Catapult’s main product is designed for use by professional coaches, and focuses on team statistics with in-depth data analytics. So instead of giving users an overwhelming amount of data that would be hard to interpret and use, the new wearable focuses on a few parameters: how fast you go, how far you sprint, and how much ground you cover in a game. It also provides users a GPS-enabled heatmap of where they were on the field during their game or practice. “There’s so much technology in the elite level that consumers don’t need, want, or would be able to interpret or understand,” says Benjamin Hubert, the founder of Layer. The Playr system is designed to help aspiring players by giving them a few key metrics that they can look at to track how they’re improving over time–or when they need to work harder to reach their goals.
Hubert and his team also streamlined the wearable’s interface by removing all its buttons to make it as simple as possible to use, and rethought the shape to appeal to an audience of mostly young men. “There’s a reason it’s a muscular hexagonal form, rather than super neutral like you might expect of an iPhone,” Hubert says. “We wanted to inject a level of high performance into the visual.”

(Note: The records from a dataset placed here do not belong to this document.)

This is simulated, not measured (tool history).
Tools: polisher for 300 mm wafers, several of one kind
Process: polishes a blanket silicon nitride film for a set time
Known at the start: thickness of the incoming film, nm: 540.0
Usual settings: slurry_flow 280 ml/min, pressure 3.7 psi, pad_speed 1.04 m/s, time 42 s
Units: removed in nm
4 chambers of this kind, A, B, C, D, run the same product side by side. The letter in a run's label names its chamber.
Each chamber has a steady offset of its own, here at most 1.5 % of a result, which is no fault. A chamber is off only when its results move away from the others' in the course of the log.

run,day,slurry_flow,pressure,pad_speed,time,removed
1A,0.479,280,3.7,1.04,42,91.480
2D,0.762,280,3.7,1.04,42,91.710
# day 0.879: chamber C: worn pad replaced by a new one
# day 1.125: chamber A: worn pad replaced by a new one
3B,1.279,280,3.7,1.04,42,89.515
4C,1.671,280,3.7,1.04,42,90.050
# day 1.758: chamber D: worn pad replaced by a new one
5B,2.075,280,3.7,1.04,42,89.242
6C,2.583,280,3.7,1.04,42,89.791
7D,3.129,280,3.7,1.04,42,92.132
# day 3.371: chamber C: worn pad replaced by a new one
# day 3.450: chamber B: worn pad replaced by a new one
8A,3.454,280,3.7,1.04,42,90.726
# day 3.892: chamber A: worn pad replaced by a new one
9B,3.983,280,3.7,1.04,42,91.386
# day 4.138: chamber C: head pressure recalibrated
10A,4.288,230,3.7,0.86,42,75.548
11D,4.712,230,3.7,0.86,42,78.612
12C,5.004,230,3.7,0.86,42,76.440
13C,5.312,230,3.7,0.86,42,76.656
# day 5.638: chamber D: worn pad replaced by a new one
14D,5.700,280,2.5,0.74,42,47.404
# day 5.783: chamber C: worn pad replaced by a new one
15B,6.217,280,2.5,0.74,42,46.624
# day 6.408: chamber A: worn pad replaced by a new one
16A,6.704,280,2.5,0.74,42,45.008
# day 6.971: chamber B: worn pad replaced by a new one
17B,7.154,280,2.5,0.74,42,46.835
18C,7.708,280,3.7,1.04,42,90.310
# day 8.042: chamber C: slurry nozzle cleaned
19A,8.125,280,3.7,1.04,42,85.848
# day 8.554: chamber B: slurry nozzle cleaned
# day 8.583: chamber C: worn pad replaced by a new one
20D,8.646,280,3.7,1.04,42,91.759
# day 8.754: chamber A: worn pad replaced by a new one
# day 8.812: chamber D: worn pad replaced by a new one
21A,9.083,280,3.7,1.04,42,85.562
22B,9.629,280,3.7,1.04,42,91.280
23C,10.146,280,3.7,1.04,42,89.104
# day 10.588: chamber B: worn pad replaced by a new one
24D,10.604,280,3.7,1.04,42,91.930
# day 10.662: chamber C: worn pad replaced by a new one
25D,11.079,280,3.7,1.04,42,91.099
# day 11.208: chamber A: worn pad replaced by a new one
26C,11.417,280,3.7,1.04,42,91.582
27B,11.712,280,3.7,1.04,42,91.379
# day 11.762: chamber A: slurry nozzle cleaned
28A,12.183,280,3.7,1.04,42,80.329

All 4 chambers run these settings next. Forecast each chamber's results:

It works like this: Players wear the crop top either under or over their jersey and drop the wearable inside a special pocket at the base of the neck. Once inside, the wearable is activated by magnets inside the pocket. From there, it tracks performance, with a battery that lasts for up to three games. It’s charged through induction charging and instantly syncs data once you place it on the charging pad.
Once you’ve got the data into your app, called the SmartCoach, you can analyze it and see your progress across practices and games–as well as how you stack up against your friends and teammates. The app also provides recommendations from professional coaches like the head of performance at Wales FA and head of fitness and conditioning for Leicester City FC about how to improve, including training suggestions like how you should work out on a recovery day. It also shows you what it would take to play like Messi and Ronaldo. That’s right–maybe if you ran two times faster and covered three times as much ground, you’d be playing in the next World Cup alongside your heroes.